Baby as Glue?

“I fell in love with my baby, and out of love with my husband.”

I read this Tweet back in November, which was associated with an online parenting magazine (as opposed to Parenting Magazine) article, and was shocked that a woman would be bold enough to admit this. I’m not shocked that she was a woman, but that this author was admitting to something that appears so blasphemous.

There seems to be a refreshing trend with the advent of blogging. The anonymity of sitting behind a keyboard has allowed some people to admit to things about which they were previously ashamed. Of course some people take this honesty to an unhealthy extreme, but that’s not the point here. Once thrown out into the open, people seem more willing to embrace admissions and no longer feel shame. Kind of.

This was highlighted in a TED talk given by the couple who started Being good marketers the couple labeled their talk “Let’s talk parenting taboos:” taboos like how fathers don’t really bond with their children until they are late into their infancy (the children are late into their infancy, not the fathers). And this author strikes at the heart of another taboo: you can not talk about the division a child can bring to a relationship.Can a child help forge a stronger bond for the couple charged with rearing the child, whether that couple are the birth parents, adoptive or otherwise? As a sample set of one, my wife and I can attest that our having children saved our relationship. IMPORTANT: we didn’t have kids to save our relationship, but we realized a few years into parenthood that if we hadn’t had kids we most likely would have gown apart.

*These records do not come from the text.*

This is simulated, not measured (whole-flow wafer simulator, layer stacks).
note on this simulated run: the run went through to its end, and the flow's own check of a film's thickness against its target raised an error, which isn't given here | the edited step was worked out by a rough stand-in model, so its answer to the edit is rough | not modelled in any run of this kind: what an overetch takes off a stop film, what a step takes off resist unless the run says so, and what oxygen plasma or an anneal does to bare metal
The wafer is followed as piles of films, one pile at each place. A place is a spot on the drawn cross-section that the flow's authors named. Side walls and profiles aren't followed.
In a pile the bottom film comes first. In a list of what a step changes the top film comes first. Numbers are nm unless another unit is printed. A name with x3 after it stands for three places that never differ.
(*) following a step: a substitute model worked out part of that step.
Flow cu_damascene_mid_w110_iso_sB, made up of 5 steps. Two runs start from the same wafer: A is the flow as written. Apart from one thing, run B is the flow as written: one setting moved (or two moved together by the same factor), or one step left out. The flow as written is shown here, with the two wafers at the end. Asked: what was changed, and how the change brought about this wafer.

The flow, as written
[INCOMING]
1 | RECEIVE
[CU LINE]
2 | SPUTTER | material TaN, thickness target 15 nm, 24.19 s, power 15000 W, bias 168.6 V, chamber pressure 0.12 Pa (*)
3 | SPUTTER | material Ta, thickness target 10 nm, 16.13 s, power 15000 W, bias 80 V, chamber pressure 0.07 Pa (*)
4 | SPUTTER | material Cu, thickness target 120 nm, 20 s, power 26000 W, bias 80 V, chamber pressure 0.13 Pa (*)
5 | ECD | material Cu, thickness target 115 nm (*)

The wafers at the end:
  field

The child is not glue. It’s navigating the struggles that a child presents, which, after successfully navigating those struggles, brings you closer.

And the very first struggle? As the father, the one who witnesses your spouse (partner or whatever adjective you use) physically grow and change before your eyes, and go through whatever other emotional roller coasters that mother nature so humorously presents, you think, “Cool. So the kid’s going to be born and we’ll get back to being a couple again, but we’ll just have this cute little kid to tote along too.”

There’s the cruel joke. Men, as narcissistic as we can be, are totally kept in the dark during the most influential period of bonding that a mother can have with her child: carrying the child. Because everything is so internalized for the mother — literally and metaphorically — we men have absolutely no idea what kind of bitch-slap we’re in for.

In hindsight it’s obvious that my wife’s vision became as myopic as it did when she first cast her gaze upon her newborn first child. Yes, he was my child too, and there were those shared moments of looking at each other with that “holy crap, look we created” shocked look, but I didn’t have the same immediate closeness to this being that I could see in my wife’s eyes. I could see that for this immediate moment this little boy was the primary love of her life.

Of course this was the case. Of course I didn’t feel as close to this infant. Of course he had replaced me on the totem pole of relationship status. This little guy had been literally growing inside her for the past nine months. She had felt his every move for the prior five plus months. He had already been keeping her awake at night.

Me? Blissfully unaware, I was getting a full night’s sleep up until the day he was born.

I was very lucky, however, that my wife has always had a very strong sense of self as well as a strong awareness of the others around her; she didn’t just get lost in the ether of motherhood, though she did soak in the few weeks she had off from work to relish the time with her newborn.

Me? I was now walking around, totally sleep deprived, wondering what the hell had just happened, and in a classically male fashion, wondering “What about me?”

Gosh, when you write something like that on paper (or a screen in this case) it looks so petty.

Months passed and the three of us found an equilibrium. Many accidental events helped us find that equilibrium, but one of the greatest things we did to find a new solid footing for our relationship was to talk.

Funny. Communication helping a relationship? Who knew.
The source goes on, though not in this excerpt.